Analysing tyre material properties
Tyres are produced from a range of materials like rubber, reinforcing filling substances (eg silica and carbon black), along with various chemicals and additives – providing opportunities to enhance the compounds and construction. A tyre’s properties are derived from the complex interaction between these materials.
“With a combination of both natural and synthetic materials, tyres generally degrade over time and during wear, which causes them to lose some of their performance attributes,” explains Sumitomo Rubber’s Dr Bernd Löwenhaupt.
“Even sitting on a shelf in the right conditions for two years, a tyre can lose up to 10% of its wet grip performance.”
Seeing and understanding the complex effects on a tyre’s materials and structure in order to reduce such degradation was extremely difficult, until now.
SRI has partnered with Professor Kimi Haseyama from Hokkaido University in Sapporo, Japan, to develop its first technology that utilises AI for deep learning in the development of tyres. Named ‘Tyre Leap AI Analysis’ for its ability to ‘leap’ forward in time, it predicts present and future conditions based on past trends.

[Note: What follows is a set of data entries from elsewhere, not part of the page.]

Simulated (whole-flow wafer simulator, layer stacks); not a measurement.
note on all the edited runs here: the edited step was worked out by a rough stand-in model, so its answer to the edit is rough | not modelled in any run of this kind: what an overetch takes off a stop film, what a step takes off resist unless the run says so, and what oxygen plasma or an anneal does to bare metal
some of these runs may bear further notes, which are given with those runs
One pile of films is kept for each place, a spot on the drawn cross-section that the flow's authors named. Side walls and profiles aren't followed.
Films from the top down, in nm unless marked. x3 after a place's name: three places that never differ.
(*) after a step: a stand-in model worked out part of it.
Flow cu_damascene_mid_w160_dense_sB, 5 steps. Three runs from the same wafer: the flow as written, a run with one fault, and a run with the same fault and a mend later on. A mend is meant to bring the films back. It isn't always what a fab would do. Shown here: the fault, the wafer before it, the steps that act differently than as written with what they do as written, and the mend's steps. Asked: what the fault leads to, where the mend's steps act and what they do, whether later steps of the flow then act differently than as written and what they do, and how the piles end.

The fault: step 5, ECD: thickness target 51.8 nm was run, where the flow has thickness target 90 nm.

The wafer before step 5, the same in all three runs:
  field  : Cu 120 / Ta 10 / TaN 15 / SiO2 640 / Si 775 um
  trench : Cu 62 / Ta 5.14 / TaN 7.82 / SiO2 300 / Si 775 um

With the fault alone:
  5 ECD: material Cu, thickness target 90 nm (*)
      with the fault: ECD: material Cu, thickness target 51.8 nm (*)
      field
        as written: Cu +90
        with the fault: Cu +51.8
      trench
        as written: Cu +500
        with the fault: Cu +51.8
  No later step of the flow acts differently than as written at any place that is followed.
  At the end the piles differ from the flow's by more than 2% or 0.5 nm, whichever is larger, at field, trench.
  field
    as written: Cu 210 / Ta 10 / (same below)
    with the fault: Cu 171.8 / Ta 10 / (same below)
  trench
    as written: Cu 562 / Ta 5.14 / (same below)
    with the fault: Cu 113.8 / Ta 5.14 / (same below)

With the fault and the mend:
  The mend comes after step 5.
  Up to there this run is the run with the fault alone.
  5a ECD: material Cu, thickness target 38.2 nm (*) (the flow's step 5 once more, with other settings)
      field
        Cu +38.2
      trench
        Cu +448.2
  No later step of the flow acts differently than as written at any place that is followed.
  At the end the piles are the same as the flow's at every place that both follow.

It anticipates how the properties and structure of the rubber will change throughout a tyre’s lifecycle due to load, wear and age, and allows engineers to get an insight into how performance will be affected.
Using AI technology to analyse tyre properties
As the fifth largest tyre maker in the world, SRI’s knowledge of rubber science, garnered over 110 years, has been critical to the accuracy of the technology’s predictions. SRI provided real-world data along with huge quantities of advanced tyre images to ‘feed’ the AI technology.
A vast number of images showing the complex internal structures of both new and old tyres were collated. These images were captured using an electron microscope, which utilises a beam of accelerated electrons as a source of illumination rather than visible light.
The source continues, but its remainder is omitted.